UPDATED: Friday, April 13, 2012 - 8:53am
Feb. 19 - Toyota Motor Corp. President Akio Toyoda will testify at a U.S. congressional hearing on the automaker’s record recalls, after an initial decision to send another executive raised criticism of his handling of the crisis.
Toyoda will appear Feb. 24, after accepting an invitation from Representative Edolphus Towns, a New York Democrat, the company said in statement. North American President Yoshimi Inaba had been scheduled to testify instead of Toyoda.
“This is a PR mess on a scale Toyota has never had in its history, and certainly the more you have the person at the top responding, the better,” said Ed Kim, an industry analyst at AutoPacific Inc. in Tustin, California. “A lot of the moves Toyota has made up to now seem erratic and confused because they’ve never had to deal with anything like this before.”
Toyoda appeared in public today for the fourth time in two weeks in Japan as he goes on a PR offensive to counter criticism he avoided the press when the company first announced recalls. The world’s biggest carmaker is fixing more than 8 million vehicles globally for problems including unintended acceleration, and faces an investigation on a possible steering flaw on its Corolla sedan, the world’s top-selling car.

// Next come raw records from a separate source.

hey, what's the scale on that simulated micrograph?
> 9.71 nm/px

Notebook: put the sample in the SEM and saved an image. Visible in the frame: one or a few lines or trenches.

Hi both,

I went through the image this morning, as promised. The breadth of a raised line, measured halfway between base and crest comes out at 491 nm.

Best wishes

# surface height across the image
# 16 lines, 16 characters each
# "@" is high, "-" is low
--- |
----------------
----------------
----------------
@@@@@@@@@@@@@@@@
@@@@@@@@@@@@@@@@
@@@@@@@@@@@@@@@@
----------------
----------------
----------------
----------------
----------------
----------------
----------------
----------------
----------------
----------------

“I will willingly accept criticism of our handling” of the recalls, Toyoda told reporters today in Nagoya after accepting the invitation to testify. “I would like to promote understanding of our feelings toward customers and toward the U.S.”
Toyota City, Japan-based Toyota, the world’s largest automaker, has lost more than $31 billion in market value since announcing fixes for accelerator-pedal defects on Jan. 21. It announced a recall of 437,000 hybrids, including the Prius, on Feb. 9.
“He’s doing what he should have done from the beginning,” said Jon Harmon, a Chicago-based corporate crisis consultant and former spokesman for Ford Motor Co. and Navistar International. “It’s a necessary first step for him to come to Washington, but there are a lot of questions to be answered.” Harmon is also author of “Feeding Frenzy: Inside the Ford-Firestone Crisis.”
Japan’s Transport Minister Seiji Maehara said today he would “urge Toyota to take appropriate action” on the U.S. recalls. Foreign Minister Katsuya Okada said the problems aren’t limited to one company.
“This is an issue for Japan as a whole,” Okada told reporters in Tokyo. “There may be an effect on trust in Japanese technology and products.”
‘Pleased’ With Toyoda
Towns, the oversight committee’s chairman, and Representative Darrell Issa, the panel’s senior Republican, said in a statement they are “pleased Mr. Toyoda accepted the invitation to testify before the committee. We believe his testimony will be helpful in understanding the actions Toyota is taking to ensure the safety of American drivers.”
Toyota’s U.S. sales unit president Jim Lentz is scheduled to appear at the first House of Representatives hearing on the Japanese automaker’s recalls, a Feb. 23 meeting of the House Energy and Commerce Committee.
Cindy Knight, a spokeswoman for Toyota based in Washington, said she wasn’t immediately aware of any change in plan for Inaba to also attend the Feb. 24 hearing.